# Campsite next to rivers for canoeing



## Bubblehead (Mar 5, 2007)

Hi

We are planning to go away for a weekend to do some canoeing with our friends who also own a MH. We are looking for sites that have direct access to a river or canal where we can launch the canoes, ideally the site will be Hants, Wilts, Dorset etc.

Can anyone recomend a good site CC / CCC / CL / CS etc that will accept dogs and will offer the above.

Andy


----------



## 88781 (May 9, 2005)

I know some Yorkshire localities camping/canoeing,. but not in the areas you're looking at,..let me know if you need more info  

MnD


----------



## Grizzly (May 9, 2005)

Can't remember whether it is CC or C&CC but the site at Devizes ( Wilts) has a canal( Kennet and Avon) on it's boundary.

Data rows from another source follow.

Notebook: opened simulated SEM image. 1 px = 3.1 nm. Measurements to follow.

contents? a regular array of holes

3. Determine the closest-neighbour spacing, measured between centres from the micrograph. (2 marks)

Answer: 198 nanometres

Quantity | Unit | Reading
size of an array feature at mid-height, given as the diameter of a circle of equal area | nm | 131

There is also Kingsbury Water Park CC ( or C&CC) Club site north east of Birmingham.

G


----------



## billym (Dec 17, 2005)

How about Berkshire ? Not too far from Hampshire.

www.hurleyriversidepark.co.uk

Direct access from site to Thames with its own slipway. Hurley lock has a

weir that is popular with canoeists and has its own canoe club.

( Nice site too !! )


----------



## Zuma (Apr 29, 2006)

You could try this one in Bath, it is a British Waterways owned site with access to the river Avon, we stayed last year and saw plenty of canoes using the river.

http://www.bathcaravanpark.com/

Mark


----------



## billym (Dec 17, 2005)

Forgot to mention that Hurley Riverside Park is featured in May MMM and
if you look at the photos you will see the back of our RV. Famous or what?


----------



## Spacerunner (Mar 18, 2006)

Grizzly said:


> Can't remember whether it is CC or C&CC but the site at Devizes ( Wilts) has a canal( Kennet and Avon) on it's boundary.
> 
> There is also Kingsbury Water Park CC ( or C&CC) Club site north east of Birmingham.
> 
> G


Try the Three magpies next door. Hook up, showers and toilets. Cheaper fees too. Lovely food and great pub.


----------



## chapter (May 1, 2005)

how about here cc site
chapter


----------



## 88735 (May 9, 2005)

Try this one in Stratford, you can go up river to the Town or down river to ? don't know how far.

http://www.stratfordcaravans.co.uk/riverside.html

Might not be in the area you are looking for but is a decent site with plenty to do in the surrounding area, you may even be able to canoe down to Warwick, but maybe easier on the bus.


----------



## oilslick (Oct 3, 2007)

There is a pub by the canal in Honey Street (Devises) where you can camp.

There is a nice carpark we sometimes stay in by the Avon at Eckington, Worcestershire.

There is a nice pub and a public carpark near Aldermaston wharf, where there is a canal and a river.


----------



## 88879 (May 10, 2005)

*re campsite by river*

Hi,try Sterretts campsite in Symonds Yat West(01594832888) we stayed there last weekend,very nice little site & right on the Wye river.Regards,Kafriz


----------



## Bubblehead (Mar 5, 2007)

Well what can I say... Once again you all come up trumps with the right answers and then some, Thank you all.

We stayed at the Divizes site over Christmas and had a good time, but was a bit cold to go on the water (getting soft). Ill look at all the sites and let you all know how we get on.

Thank You

Andy


----------